CC: How did you become interested in your chosen field of Carpatho-Rusyn languages and literature? 

NK: When I was growing up, my grandmother lived with us, and she was a very devout Orthodox Christian. She went to St. John’s Carpatho-Russian Orthodox Church in Sharon, PA a lot — it felt like every day — and a lot of the times she took me along with her. She also spoke Russian and Carpatho-Rusyn (although I didn’t know what a Carpatho-Rusyn was at the time). Because I didn’t really understand the complex differences between ethnic groups at the time. I assumed that our family was Russian since that was the only country I had ever heard about in school, and so I started to study Russian when I was a student at Bucknell.

I completely fell in love with Russian language and even more so Russian literature. I studied abroad in Moscow in the spring of 2006. I applied to go to graduate school in Russian literature and was accepted. I spent a year between undergrad and graduate school in Moscow again (2007-2008), and have had a number of very cool jobs there. I taught English to the Russian Olympic Team, taught a number of courses at the Russian State University for the Humanities, was the tutor of some high level businessmen and a current member of Putin’s cabinet. But the more I learned about Russian history, the more I realized something didn’t add up.

When my grandmother died in 2007, I found the villages where her parents lived, and they were both from what is now southern Poland. My grandfather’s family came from the village of Čirč in what is now eastern Slovakia and had been there for 300 years. These areas had never been part of Russia, but I couldn’t really figure out who they were.

I was at a Slavic conference in 2008 and just happened to be walking through the book dealer’s section, when I came upon a booth sponsored by the Carpatho-Rusyn Research Center (I happen to be the Vice President of the organization now). They had a large map that showed all of the villages where Carpatho-Rusyns have historically lived, and I found my grandparents villages on it. And then I realized I wasn’t Russian but Carpatho-Rusyn.

In 2011, I studied abroad in Prešov, Slovakia for three weeks at the Studium Carpato-Ruthenorum, which is the only program available where you can learn about Carpatho-Rusyn history and learn Carpatho-Rusyn language. And long story short, I got hooked.

Historic photo of Father Emil Kubek.

Father Emil Kubek

CC: How did you become aware of Father Kubek’s work?  

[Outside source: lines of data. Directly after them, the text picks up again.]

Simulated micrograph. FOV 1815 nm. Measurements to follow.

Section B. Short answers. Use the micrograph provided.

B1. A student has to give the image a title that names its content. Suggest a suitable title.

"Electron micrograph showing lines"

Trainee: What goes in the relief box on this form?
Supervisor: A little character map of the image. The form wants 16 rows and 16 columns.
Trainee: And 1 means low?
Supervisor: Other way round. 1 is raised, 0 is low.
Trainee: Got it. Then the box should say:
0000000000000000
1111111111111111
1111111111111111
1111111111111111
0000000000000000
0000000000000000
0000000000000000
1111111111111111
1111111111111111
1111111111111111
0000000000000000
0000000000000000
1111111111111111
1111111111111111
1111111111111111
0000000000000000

NK: In 2014, I was a summer scholar at Columbia University in the National Endowment for the Humanities Summer Institute called “America’s East Central Europeans: Migration and Memory.” My research project was on the Carpatho-Rusyn literature published in American newspapers, and I came across a number of Emil Kubek’s poems in a Carpatho-Rusyn newspaper called Den’ (The Day). Of all the Carpatho-Rusyn American literature that I had read, I thought his work was by far the best and that he had a great sense of humor. After reading a bit more about him, I saw that he lived and worked in Mahanoy City, which is only about an hour from Bucknell.

In the spring of 2015, Bucknell’s Action Research program sent out a call for research projects about Pennsylvania’s Coal Region, and I jumped at the opportunity. Together with one of my students Erin Frey ’17, who is a triple major in Comparative Humanities, English and Economics, we applied for the grant and got it, and then I started reading everything by him that I could find.

CC: Can you describe the walking tour project that you’re working on?

NK: Since its inception, the concept of our project has grown. We’ve launched a website called The Emil Kubek Project,” which will house a number of related ongoing projects. The three that I’m working on now are:

1) Kubek Walking Tour

2) Kubek Work

I’m trying to collect as much of Kubek’s writing as I can — both in English and in Carpatho-Rusyn. This includes his novel, short stories, poems, journalism, sermons, letters to the editor, his dictionary, etc. What isn’t available in English, I’m going to gradually start translating, and then annotate the texts to provide information that an average reader wouldn’t necessarily know.

3) Kubek Archive

Together with the Mahanoy Area Historical Society, we’re going to use the Kubek Project as a comprehensive bibliography of works about him as well. The Historical Society has a number of newspaper articles about him (and other Carpatho-Rusyns in Mahanoy City), and we’re trying to bring them all together, publish what we can digitally, and what we can’t publish online can be accessed in person at the Historical Society.

 

A map of the Emil Kubek walking tour.

                                                                   The Emil Kubek Walking Tour.

 

CC: A bit off topic, but this issue of Coal Cracker will be out during the Halloween season and the word Carpatho reminds us of the Carpathian Mountains and the legend of Dracula. How is this legend viewed from your perspective as a Carpatho-Rusyn scholar?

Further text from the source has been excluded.